3 min read

New Buy: The Next Big Thing in Semis?

New Buy: The Next Big Thing in Semis?
Photo by Vishnu Mohanan / Unsplash

First thing... let's talk about "TaaS" - which is NOT a stock symbol in this article, but a tech industry abbreviation for "technology-as-a-service."

To understand the proposition behind TaaS, let me pose a quick question: What if you were a manufacturer of high-tech industrial equipment?

Typically, you buy the chips you need off-the-shelf, and tell your engineers to figure out how to make those chips work best inside your product.

But in the last few years, there's an emerging alternative: "TaaS" - technology-as-a-service - with microchips and other digital components that are custom manufactured for your specific business needs.

It's sort of like having your own subscription-only technology "tailor."

Instead of buying "off the rack" from Intel, AMD and other chip companies, your technology is custom-fitted for your specific needs. And if you need a faster chip or with a different set of specs, six months, a year or 2 years later - the "tailor" will continue to make adjustments as specified by you and only you.

In a nutshell, that's the semiconductor business model being pioneered by a chip company called Skywater Technologies (SKYT), which I'm adding to the goodBUYs portfolio at current market prices.

SkyWater Technology operates as an entirely US-owned pure-play chip foundry. It already serves customers operating in the computation, aerospace and defense, automotive and transportation, bio-health, consumer, and industrial/internet of things industries.

The company was incorporated in 2017 and is headquartered in Bloomington, Minnesota. Skywater's foundry (or "fab" as some call it) is right down the street from Bloomington's famous Mall of America.

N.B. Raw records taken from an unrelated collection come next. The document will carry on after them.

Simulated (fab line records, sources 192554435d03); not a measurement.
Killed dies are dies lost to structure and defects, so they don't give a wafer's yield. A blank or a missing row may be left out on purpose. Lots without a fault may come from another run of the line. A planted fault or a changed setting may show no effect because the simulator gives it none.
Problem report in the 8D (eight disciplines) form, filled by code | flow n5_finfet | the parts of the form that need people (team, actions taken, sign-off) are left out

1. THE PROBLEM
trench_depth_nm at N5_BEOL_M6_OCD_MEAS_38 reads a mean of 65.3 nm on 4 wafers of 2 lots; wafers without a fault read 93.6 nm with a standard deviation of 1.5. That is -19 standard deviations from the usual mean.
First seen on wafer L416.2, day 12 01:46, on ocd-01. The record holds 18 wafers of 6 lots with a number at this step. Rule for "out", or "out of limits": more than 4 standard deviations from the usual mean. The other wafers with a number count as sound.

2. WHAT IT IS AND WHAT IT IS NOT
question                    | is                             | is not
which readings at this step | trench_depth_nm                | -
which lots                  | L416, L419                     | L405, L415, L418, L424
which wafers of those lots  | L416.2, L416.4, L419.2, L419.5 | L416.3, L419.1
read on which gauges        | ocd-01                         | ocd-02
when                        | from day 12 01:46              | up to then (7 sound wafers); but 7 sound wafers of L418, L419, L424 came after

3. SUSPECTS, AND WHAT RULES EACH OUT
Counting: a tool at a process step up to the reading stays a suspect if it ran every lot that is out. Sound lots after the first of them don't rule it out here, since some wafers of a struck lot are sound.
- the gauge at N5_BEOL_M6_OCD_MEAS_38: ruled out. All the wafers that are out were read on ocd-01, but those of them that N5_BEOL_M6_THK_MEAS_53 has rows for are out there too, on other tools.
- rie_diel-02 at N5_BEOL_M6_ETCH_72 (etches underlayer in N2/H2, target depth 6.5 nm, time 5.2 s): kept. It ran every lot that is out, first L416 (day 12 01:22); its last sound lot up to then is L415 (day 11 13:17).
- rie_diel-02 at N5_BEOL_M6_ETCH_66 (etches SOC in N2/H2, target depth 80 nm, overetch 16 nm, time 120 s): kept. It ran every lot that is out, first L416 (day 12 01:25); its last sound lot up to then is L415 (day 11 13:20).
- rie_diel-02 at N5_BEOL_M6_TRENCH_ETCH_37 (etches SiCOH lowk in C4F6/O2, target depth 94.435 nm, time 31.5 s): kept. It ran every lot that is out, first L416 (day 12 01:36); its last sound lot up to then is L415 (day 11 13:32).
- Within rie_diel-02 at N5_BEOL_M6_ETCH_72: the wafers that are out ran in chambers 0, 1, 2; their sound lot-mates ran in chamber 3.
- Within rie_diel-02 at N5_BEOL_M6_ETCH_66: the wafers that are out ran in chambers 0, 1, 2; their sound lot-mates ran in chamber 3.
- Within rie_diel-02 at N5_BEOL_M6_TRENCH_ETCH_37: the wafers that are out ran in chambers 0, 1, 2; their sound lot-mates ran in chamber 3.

Skywater went public in late 2021. But as you can tell from the chart above, the shares fell hard over the past 2 years during the small-cap bear market.

Yet look at the revenue growth of this company during the same period:

The reason I like Skywater at this juncture - even with the Nasdaq and S&P 500 at what might be dangerous, bubbly levels - is because analysts project 2024 will be the company's first-ever year with profitable earnings per share:

  • 2024: $0.03 a share
  • 2025: $0.42 a share
  • 2026: $1.12 a share

A rise from $0.03 to $1.12 a share in 3 years would be phenomenal growth (while recognizing that "projections" may get re-adjusted lower depending on the economy and other conditions).

But considering the stock still trades at less than $12, I have to believe that the stock may only be starting to reflect the potential growth ahead.

The other reason I think the stock may have "legs" here is that as SKYT's operations have matured since the IPO, it's now starting to generate free cash flow:

I think there's more where that came from in the quarters ahead.

The company has already paid down its long-term debt from $81 million in 2021 to $30 million at the end of 2023. Meanwhile Skywater's cash position has grown 300%, to $18 million, over the same post-IPO time period.

The interesting thing about Skywater's "technology as a service" is that its industrial and tech customers essentially pay the development costs for their chips (or other digital components), which are then produced in Skywater's foundry.

So Skywater has the makings of a potentially very good business.

In essence, Skywater is the chip foundry's landlord. Industrial/tech companies "rent" the foundry and pay Skywater a steady stream of cash for access to the foundry and Skywater's chip-development services.

As you can tell from the chart above, the stock has already had a nice run. So there's not necessarily a need to plunge in. Most stocks are going to pull back, sooner or later, at least to the 200-day moving average - which is 30% below the current price of the stock.

On the other hand, if Skywater remains on track to earn perhaps $1.12 a share by 2026, as analysts project, SKYT could easily be a $30 or $40 stock by then or sooner.